Before I get into my own portending, let me offer up a bundle of caveats. This was an extremely low-turnout special election for a vacated congressional seat that will once again be up for grabs this November. The lines of the district will be significantly different in a few months — Flores won over an electorate that Joe Biden won by four points back in 2020. In November, Flores will be in the odd position of being a near-five-month incumbent running in a newly drawn district that, had it existed in 2020, Biden would have won by 15.5 points. This is presumably why Monica Robinson, a spokesperson for the Democratic Congressional Campaign Committee (D.C.C.C.), dismissed Flores’s victory as a “rental” seat.
So we can and should throw some cold water on the grand claims about what this electoral result means for the future of the Republican Party. Flores’s campaign outraised that of her Democratic opponent Dan Sanchez by a 16-to-1 margin. It also spent more than $1 million on television ads. The imbalance in spending and resources was so extreme that after the results had come in, Sanchez’s campaign manager said in a statement, “The D.C.C.C., D.N.C. and other associated national committees have failed at their single purpose of existence: winning elections.”
I think it’s perfectly fair to take Robinson and the D.C.C.C. at their word when they say that they did not think it was worth expending too much effort on a seat that will almost certainly swing back to Democrats at the start of 2023. What seems far more interesting to me is why the G.O.P. put so much effort into securing Flores’s victory. Why did they care?
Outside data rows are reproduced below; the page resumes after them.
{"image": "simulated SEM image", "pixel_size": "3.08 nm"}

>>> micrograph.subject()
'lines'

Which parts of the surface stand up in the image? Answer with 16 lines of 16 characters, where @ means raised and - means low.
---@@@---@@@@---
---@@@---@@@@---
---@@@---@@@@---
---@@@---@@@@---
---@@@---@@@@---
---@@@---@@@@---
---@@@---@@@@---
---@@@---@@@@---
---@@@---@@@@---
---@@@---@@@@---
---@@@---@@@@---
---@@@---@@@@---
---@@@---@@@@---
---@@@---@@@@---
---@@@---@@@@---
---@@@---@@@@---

The simple answer is that since the 2020 general election showed surprising gains for the G.O.P. among Latino voters, especially in Florida and the Rio Grande Valley, Republicans have spent a considerable amount of time and money to turn what ultimately might have been an electoral blip into a national reality. They wanted Mayra Flores to win because it’s good for Republicans to show that they can win seats in districts like this one, with an 85 percent Latino population.